This weeks’ blog is about love.
You may well ask what love has to do with literacy and learning. A lot, as it turns out.
Our booklet Love Grows Brains explains how the experiences we give our children in the first three years of life lay the foundation for lifelong learning. It describes how loving care is not only important, but is necessary, for a baby’s brain to grow.
This is one conclusion that all the research on early childhood development agrees on. When a baby feels safe, secure, and loved, all her senses are open to the world, and her brain grows.
What does love look like? It looks like the everyday things most people naturally do with their child, such as cuddling, rocking, cooing, playing, reading, talking, and singing. It’s a mother smiling at and talking to a newborn baby. It’s a father holding his baby and telling him about his day.
Sometimes, when our lives are too busy, or we don’t have enough food, or we feel hurt or overwhelmed, it may be hard to show our love. That’s when we need the support of family, friends, and community. That’s one reason “it takes a community to raise a child.”
Yellowknife hosts the NWT Wellness Conference this weekend. The keynote presentation is “Walking the Four Directions of Love”, by Pahan Pte San Win (formerly known as Rita Chretien). We can always learn to love more. We owe it to our children.

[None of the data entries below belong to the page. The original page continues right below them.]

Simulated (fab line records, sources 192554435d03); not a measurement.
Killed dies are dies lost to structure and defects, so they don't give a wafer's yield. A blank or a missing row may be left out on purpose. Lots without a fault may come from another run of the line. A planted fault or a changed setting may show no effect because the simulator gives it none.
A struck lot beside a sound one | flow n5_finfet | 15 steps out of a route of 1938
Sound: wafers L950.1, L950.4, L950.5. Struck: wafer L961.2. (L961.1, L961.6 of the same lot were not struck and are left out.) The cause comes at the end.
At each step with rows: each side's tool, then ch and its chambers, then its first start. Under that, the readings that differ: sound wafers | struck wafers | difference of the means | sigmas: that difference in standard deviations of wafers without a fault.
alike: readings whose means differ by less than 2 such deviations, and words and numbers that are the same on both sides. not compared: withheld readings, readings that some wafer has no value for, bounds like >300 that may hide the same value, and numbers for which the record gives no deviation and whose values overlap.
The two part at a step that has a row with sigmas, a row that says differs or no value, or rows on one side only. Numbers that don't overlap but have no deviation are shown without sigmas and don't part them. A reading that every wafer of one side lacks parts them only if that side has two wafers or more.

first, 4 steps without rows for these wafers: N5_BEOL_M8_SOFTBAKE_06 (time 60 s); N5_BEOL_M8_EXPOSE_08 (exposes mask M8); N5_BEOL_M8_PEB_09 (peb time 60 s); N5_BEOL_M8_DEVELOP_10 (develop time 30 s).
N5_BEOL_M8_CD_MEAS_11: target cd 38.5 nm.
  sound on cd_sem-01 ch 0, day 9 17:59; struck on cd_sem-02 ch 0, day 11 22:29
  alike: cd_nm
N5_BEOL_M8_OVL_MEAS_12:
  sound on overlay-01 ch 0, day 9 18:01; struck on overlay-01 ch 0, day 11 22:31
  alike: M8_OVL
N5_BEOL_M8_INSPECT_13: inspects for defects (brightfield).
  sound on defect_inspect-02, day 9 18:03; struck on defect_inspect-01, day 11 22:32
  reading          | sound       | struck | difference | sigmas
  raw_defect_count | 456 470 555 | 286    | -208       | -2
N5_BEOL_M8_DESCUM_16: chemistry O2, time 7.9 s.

The NWT Literacy Council will have a table at the conference, where we will have free copies of Love Grows Brains and many of our other resource materials. If you are not in Yellowknife, you can download Love Grows Brains or call us to have a printed copy mailed to you.
If you're not in Yellowknife, consider having a wellness conference in your own community. This weekend’s conference is organized and run entirely by volunteers. Except for the keynote speaker, all of the presenters are from the NWT. The conference started small. Give it some thought.